If you are reading my blog frequently, you know I like excellent ideas, solutions and superb management packs. This time, a company called NiCE is going to provide such a management pack to the community – for free! YES!
But first who is NiCE? NiCE is a German company, which has been on the market for quite some time providing monitoring solutions for HP Operations Manager and also developing software for cross-platform systems. Later on they started also to develop management packs for Systeme Center Operations Manager for several non-Microsoft applications like BlackBerry, Domino, SAP, DB2 and Oracle. Almost 20 years ago, NiCE was an abbreviation for “Netzwerke und innovativer Computer-Einsatz GmbH”, well yes it is in German and today the company is called NiCE IT Management Solutions GmbH. I had the pleasure to talk to these guys and also implement management packs from them. I was amazed by their well-thought-out solutions and deep understanding of the technologies. If you would like to know more about the company and want to test some management packs check their web site http://www.nice.de .
To prove that it is a really nice company, I am happy to announce the
FREE NiCE Log File Library (available 03.03.2014 at http://www.nice.de)

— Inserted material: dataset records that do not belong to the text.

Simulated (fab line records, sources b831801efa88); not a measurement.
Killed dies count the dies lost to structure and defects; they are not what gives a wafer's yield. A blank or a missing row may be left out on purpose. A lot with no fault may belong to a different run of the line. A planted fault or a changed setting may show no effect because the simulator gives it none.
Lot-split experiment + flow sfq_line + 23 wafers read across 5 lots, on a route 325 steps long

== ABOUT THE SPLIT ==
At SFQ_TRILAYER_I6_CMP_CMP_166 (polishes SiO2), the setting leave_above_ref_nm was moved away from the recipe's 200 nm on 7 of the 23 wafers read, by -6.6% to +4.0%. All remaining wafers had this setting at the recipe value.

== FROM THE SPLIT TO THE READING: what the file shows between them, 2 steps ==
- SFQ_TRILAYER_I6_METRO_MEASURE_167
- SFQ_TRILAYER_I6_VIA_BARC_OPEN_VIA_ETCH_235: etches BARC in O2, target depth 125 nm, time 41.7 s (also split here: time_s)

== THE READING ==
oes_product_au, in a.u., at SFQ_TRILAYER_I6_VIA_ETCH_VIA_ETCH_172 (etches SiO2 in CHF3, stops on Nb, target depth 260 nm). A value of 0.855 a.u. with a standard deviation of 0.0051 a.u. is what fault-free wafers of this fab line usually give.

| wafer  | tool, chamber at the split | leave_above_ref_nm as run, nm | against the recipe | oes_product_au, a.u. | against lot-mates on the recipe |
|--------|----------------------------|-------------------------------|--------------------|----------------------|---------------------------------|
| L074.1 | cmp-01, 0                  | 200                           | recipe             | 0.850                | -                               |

Yes, NiCE is going to provide a free management pack which will add extra value to System Center Operations Manager and add some features, which are missing in SCOM.
Ok, what the heck is it? One example I would like to show you. Imagine you have a bunch of text log files, some are structured and some are unstructured. SCOM out of the box provides log file rules and monitors which allow you to monitor log files to a certain degree, but it could be better, especially if it comes to parsing more complex files.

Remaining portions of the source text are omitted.